It's safe to say most of us know the dangers of online security. We know there are people trying to steal our most sensitive information, and we try our best to prevent that theft. But new research is showing what we're doing might not be enough, as the sensors in our phones may be telling hackers everything they want to know.
Newcastle University in the United Kingdom has discovered ways for personal information to become compromised using the sensors built into our phones. Because the phone records motion data as we type passwords and PIN numbers into webpages and more, hackers could potentially guess a four-digit password on the first try at a rate of about 70%. If that isn't shocking enough, after five attempts, that rate shoots to 100 percent.
Dr. Maryam Mehrnezhad, who is a Research Fellow in the School of Computing Science, was involved in writing the paper on the security issue.
Most smart phones, tablets, and other wearables are now equipped with a multitude of sensors, from the well-known GPS, camera and microphone to instruments such as the gyroscope, proximity, NFC, and rotation sensors and accelerometer. But because mobile apps and websites don't need to ask permission to access most of them, malicious programs can covertly 'listen in' on your sensor data and use it to discover a wide range of sensitive information about you such as phone call timing, physical activities and even your touch actions, PINs and passwords.

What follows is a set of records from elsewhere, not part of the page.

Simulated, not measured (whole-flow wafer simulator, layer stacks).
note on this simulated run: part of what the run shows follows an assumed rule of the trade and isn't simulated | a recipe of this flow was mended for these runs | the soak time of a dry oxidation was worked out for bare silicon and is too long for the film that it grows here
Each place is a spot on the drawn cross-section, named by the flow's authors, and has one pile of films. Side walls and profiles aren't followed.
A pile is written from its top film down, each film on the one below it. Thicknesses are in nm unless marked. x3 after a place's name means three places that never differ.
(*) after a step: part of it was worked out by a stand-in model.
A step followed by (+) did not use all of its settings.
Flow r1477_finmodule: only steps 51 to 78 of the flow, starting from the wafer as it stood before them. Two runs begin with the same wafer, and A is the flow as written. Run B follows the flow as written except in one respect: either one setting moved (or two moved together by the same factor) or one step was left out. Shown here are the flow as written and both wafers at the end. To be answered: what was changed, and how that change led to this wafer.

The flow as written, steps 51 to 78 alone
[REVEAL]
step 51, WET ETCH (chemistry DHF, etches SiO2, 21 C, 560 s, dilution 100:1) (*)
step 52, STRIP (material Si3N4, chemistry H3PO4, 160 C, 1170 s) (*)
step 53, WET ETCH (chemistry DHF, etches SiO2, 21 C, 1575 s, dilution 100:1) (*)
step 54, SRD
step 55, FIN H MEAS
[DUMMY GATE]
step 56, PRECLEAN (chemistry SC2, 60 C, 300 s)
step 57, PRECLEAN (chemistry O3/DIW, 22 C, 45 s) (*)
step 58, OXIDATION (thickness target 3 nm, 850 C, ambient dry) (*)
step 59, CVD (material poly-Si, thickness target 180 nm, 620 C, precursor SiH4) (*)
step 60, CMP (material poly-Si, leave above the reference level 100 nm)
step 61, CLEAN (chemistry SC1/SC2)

In other words, apps and websites can monitor your phone's internal sensors, and if they were embedded with a certain type of malicious code, they could use this information to guess a PIN or password you entered. Of the 25 sensors discovered to be playing a part in this issue, only a few actually ask the user for permission before activating for certain apps. The rest are always on by default.
The report details how every moment we make with our phones, including every tap, gesture, or scroll, can be stored and used as clues for identifying personal information, or how users enter that personal information. According to the report, fitness bands are also a contributing risk, as they, by design, record how we move and when.
At the moment, there is no practical solution to prevent these attacks. Apple and Google, among other browser-producers, have been contacted about the issue, and have been working with the cyber team at the university. Reportedly, some have produced so-called "partial-solutions," but nothing complete.
Until a true solution is available, the Newcastle University team has detailed preventative measures you can take to protect yourself from this type of theft:
- Make sure you change PINs and passwords regularly so malicious websites can't start to recognise a pattern.
- Close background apps when you are not using them and uninstall apps you no longer need
- Keep your phone operating system and apps up to date
- Only install applications from approved app stores
- Audit the permissions that apps have on your phone
- Scrutinise the permission requested by apps before you install them and choose alternatives with more sensible permissions if needed
It's certainly an interesting and unexpected wrinkle in the ongoing saga of mobile security, so as always, stay safe!